Leash Training a Puppy

Often, when I take my puppy (now 3 months) outside to potty she jumps and bites at my pant legs (or bare legs!) and gets in front of and between my legs making it impossible to get anywhere. I’ve been shortening her leash and holding it out to the side so she can’t do it but she strains and strains. Ugh!

Our Response

Thanks for the question – this is such a common problem and I will do my best to answer it and give you some useful tips too. The most important aspect of leash training is the understanding that your dog or puppy must behave whenever the leash is in your hand or on your puppy. You need to be consistent that over excitement is not to be tolerated. It is not productive for your puppy to be exhibiting this behavior as it gets in the way of your walk and training and will mean that he won’t be receptive to your commands. Yes it is great that your puppy is happy about going for a walk but over excitement is counter productive. Consequently it is important that negative behavior including jumping up, barking and whining needs to be corrected otherwise it will become apart of your everyday walks and will take away from the enjoyment. It’s also important to remember that each and every time your puppy misbehaves while on the leash the bad behavior will be further reinforced.
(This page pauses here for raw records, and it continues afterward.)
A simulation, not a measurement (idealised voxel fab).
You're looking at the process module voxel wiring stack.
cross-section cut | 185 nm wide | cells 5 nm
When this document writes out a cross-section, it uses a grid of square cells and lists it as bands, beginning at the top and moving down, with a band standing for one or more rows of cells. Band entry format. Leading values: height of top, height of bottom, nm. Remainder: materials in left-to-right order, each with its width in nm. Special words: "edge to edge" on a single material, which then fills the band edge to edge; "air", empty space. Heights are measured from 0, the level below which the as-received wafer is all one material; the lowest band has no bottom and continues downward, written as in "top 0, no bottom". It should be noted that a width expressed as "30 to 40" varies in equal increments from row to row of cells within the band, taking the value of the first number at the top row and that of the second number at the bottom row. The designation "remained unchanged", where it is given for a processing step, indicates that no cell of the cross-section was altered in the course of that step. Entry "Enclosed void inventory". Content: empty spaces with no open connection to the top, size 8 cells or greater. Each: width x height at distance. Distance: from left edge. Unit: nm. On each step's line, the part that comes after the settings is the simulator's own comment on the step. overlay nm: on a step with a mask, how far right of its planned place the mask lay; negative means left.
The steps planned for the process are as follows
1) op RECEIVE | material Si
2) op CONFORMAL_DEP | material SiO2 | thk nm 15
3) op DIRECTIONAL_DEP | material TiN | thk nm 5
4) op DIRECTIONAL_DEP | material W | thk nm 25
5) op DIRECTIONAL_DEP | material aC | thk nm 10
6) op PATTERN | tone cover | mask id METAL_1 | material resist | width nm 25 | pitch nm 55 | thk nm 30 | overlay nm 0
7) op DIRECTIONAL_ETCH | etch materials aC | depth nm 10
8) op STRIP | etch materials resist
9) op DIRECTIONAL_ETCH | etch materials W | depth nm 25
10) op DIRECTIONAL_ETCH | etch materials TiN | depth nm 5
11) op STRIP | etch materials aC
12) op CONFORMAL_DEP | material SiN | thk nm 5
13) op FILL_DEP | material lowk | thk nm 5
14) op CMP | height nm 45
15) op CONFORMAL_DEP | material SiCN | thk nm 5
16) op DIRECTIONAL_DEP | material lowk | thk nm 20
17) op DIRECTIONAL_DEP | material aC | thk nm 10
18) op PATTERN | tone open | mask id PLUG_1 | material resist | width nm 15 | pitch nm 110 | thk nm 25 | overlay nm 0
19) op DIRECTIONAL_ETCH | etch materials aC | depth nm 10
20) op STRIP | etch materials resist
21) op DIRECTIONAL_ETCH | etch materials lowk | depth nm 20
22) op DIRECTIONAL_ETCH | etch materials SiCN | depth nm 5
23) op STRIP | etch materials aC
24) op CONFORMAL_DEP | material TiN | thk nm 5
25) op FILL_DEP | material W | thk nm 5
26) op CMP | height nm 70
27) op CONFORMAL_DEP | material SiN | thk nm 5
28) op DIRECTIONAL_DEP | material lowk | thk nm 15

1. Ok start by not walking your puppy until he is calm.

2. So this means rewarding your puppy when he is quiet and stopping any progression until he is behaved and quiet. So this means rewarding any behavior that you would like to see repeated.

3. Start by asking your puppy to sit before you even attach the leash. If your puppy starts to whine, jump or wriggle stand up and walk away. You want your puppy to understand that any negative behavior will mean that the walk will stop. If it takes ages for your puppy to behave then it takes ages. Do not attach the leash until he is quiet and well behaved.

4. Ok once you have started the walk you need to keep your puppy on a short leash. Don’t use adjustable leashes it is way to early for this – a six foot leash is perfect – keep it short at about six inches is fine. If your puppy suddenly bolts off – you should stop. Your puppy needs to understand that naughty behavior will involve the walk stopping.

5. If your dog or puppy is pulling through dominance related issues then you need to make sure that he understands that you are the pack leader – so make sure the walk has few distractions – there is little point taking your puppy for a walk where you will bump into lots of people, smells and other dogs as it will make it more difficult to practice. If your puppy or dog starts to pull (remember that you are on a short leash) stop and suddenly go in a different direction and then go in another direction so you dog is kept guessing. Make the walk really interesting you want to really tire your dog or puppy out (mentally) so dart in one direction, take a few steps and then change direction then take a few more steps and go in another direction – keep doing this for a 10/15 minutes – weave in and out of trees – just keep your dog or puppy guessing – this will tire him out – and will put you in the dominant role.

Hope this helps!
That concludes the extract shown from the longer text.